Sunday 3 September 2023

PM Modi speeds up Blockchain in digital drive (The Sunday Guardian)

 The RBI needs to remember that unless global crypto norms get established as suggested by the PM, several of its measures may have a negative impact on domestic jobs, revenue and economic growth.

In times of crises, people in India turn to gold, and this is what they did soon after the 1962 aggression by the PLA took place. The austere Finance Minister of India, Morarji Desai, came up in 1963 with what he thought would be a solution to the swelling imports of gold. Ban import of gold completely. For millennia, the people of the subcontinent had been purchasers and holders of gold, often for use as a last resort in case times turned sour. To expect them to stop buying gold was a leap too far of faith in the potency of government edicts in a sprawling country. Till Morarji’s ban, India had not just been an importer but an exporter of gold, often in the form of jewellery. More than two million citizens were directly or indirectly involved in the gold business. Overnight, they lost their occupations, and less scrupulous individuals took their place in the now illicit gold trade. It was from India’s 1963 Gold Ban that Dubai began its ascent as a major trading hub. Sending gold to India through a medley of ways became a lucrative business in the sheikhdom. Among the undesirable side effects of the banning of gold was the appearance of the mafia, in the shape of illegal importers of gold from Dubai to India. Smuggling of gold remained a profitable business in India until 1992, when Prime Minister Narasimha Rao once again legalised the trade by scrapping the ban. During the UPA period, Finance Minister Chidambaram imposed a 10% duty on imports of gold. After that, smuggling once again became viable, and illegal operators entered a boom period. Not surprisingly, recorded gold imports fell drastically and collections from the new tax were small. Business in gold flourished, but illegally and in cash, with the government getting no revenue out of such business. An import duty on gold in excess of 5% promotes not revenue but smuggling of the precious metal. Dubai’s rise as a trading power dates back to the banning of gold imports in 1963. Had Narasimha Rao’s policy of permitting the gold trade not been reversed by the UPA, by now India would have been the global hub of the gold trade, and would through its exchanges exert a powerful effect on not just supply but price of the precious metal. Unsustainable taxes and overzealous regulation only succeed in driving away legal activity to other shores and inflating the illegal economy.

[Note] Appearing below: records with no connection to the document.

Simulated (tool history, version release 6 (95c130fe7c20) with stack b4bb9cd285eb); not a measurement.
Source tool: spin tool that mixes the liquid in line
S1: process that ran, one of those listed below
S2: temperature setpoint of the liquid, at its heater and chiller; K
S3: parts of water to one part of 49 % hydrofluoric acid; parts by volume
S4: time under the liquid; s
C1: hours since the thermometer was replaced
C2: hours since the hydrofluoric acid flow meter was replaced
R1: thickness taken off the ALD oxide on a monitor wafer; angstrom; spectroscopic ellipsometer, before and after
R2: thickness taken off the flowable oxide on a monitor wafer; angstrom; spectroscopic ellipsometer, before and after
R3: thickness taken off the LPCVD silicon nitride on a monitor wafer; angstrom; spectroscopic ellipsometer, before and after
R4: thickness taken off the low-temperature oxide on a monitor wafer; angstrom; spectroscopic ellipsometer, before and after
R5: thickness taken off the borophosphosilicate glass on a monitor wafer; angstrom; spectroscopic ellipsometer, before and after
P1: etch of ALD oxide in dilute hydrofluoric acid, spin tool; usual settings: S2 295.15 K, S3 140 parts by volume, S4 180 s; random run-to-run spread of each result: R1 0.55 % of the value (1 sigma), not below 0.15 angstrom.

More than a third of the GDP of the Irish Republic has its origin in a few high-rise buildings in Dublin that serve as corporate headquarters for companies selling their goods across the world. Rather than having headquarters in their home countries, they operate from Dublin because of the lower tax that needs to be paid. 10% of a million is 100,000, while 40% of 100,000 is just 40,000. A low tax and easy compliance system that promotes growth would generate far more revenue than a high tax regime and regulatory mechanisms that soak up much of the time of top and middle management in matters of compliance (rather than in market development and product upgradation). CCP General Secretary Xi has converted the business environment in China into a morass, thereby giving a chance for India to acquire a faster and faster growth rate. This has begun to happen during Modi 2.0, and needs to be in full bloom during the next five years.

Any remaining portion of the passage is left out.